Public records include any record that is on file with a court at the local, county, state or federal level. The only public records that will normally be included in your credit record are those that are related to debt.
The only public records that currently appear on credit reports are those related to bankruptcy. Tax liens and civil judgments used to be reported, but credit reporting companies have voluntarily stopped reporting them under the terms of a court settlement.
This decision was not required by the Fair Credit Reporting Act and credit reporting companies may resume reporting tax liens and civil judgments in the future as long as they comply with conditions designed to assure accuracy.
What Public Records Can Be Included on Credit Reports?
The Fair Credit Reporting Act allows credit reporting companies to report public records that are related to debts. In the past, credit reporting companies have usually included three categories of public records.
- Tax Liens
- Civil Judgments Related to Debts
Civil judgments and tax liens are no longer reported on credit reports. Bankruptcies are the only type of public record currently being reported by the major credit reporting companies.
Why Were Tax Liens and Civil Judgments Removed from Credit Reports?

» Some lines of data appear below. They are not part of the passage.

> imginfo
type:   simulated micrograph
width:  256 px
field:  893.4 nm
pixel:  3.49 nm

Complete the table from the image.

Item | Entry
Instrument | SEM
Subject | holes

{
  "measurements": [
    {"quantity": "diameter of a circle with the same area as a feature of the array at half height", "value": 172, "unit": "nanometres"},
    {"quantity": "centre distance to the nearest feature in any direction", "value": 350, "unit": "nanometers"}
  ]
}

In 2015 the three major credit reporting companies entered into a settlement with 31 states. The settlement required the companies to adopt tighter standards for some types of credit reporting.
Most information on credit reports is voluntarily submitted by creditors. Public records were sourced through searches conducted through various electronic databases. Some of this information was provided by third-party vendors. The settlement was designed to prevent inaccuracies in this system.
The credit reporting companies initially deleted records of tax liens and civil judgments that did not include a person’s name, address, Social Security Number or Date of Birth. They subsequently decided to eliminate all civil judgments and tax liens from credit reports. As of April 2018, all civil judgments and bankruptcies were removed from credit reports.
It is important to note that the Fair Credit Reporting Act does not prohibit the reporting of tax liens or civil judgments. Credit reporting companies may resume reporting them at any time, subject to safeguards to assure accuracy.
Can Civil Judgments and Tax Liens Still Affect My Ability to Get Credit?
Civil judgments and tax liens no longer appear in the public records section of your credit report, but that doesn’t mean you’re off the hook. Creditors are deeply concerned with these events, especially those making larger loans: people with tax liens or civil judgments are more likely to default on loans.
Many mortgage lenders and some other lenders will perform public records searches themselves or hire other companies to do it for them. These searches do not involve the credit reporting companies and are not affected by the settlement. Lenders still want to know if you have civil judgments or tax liens and they can still find out.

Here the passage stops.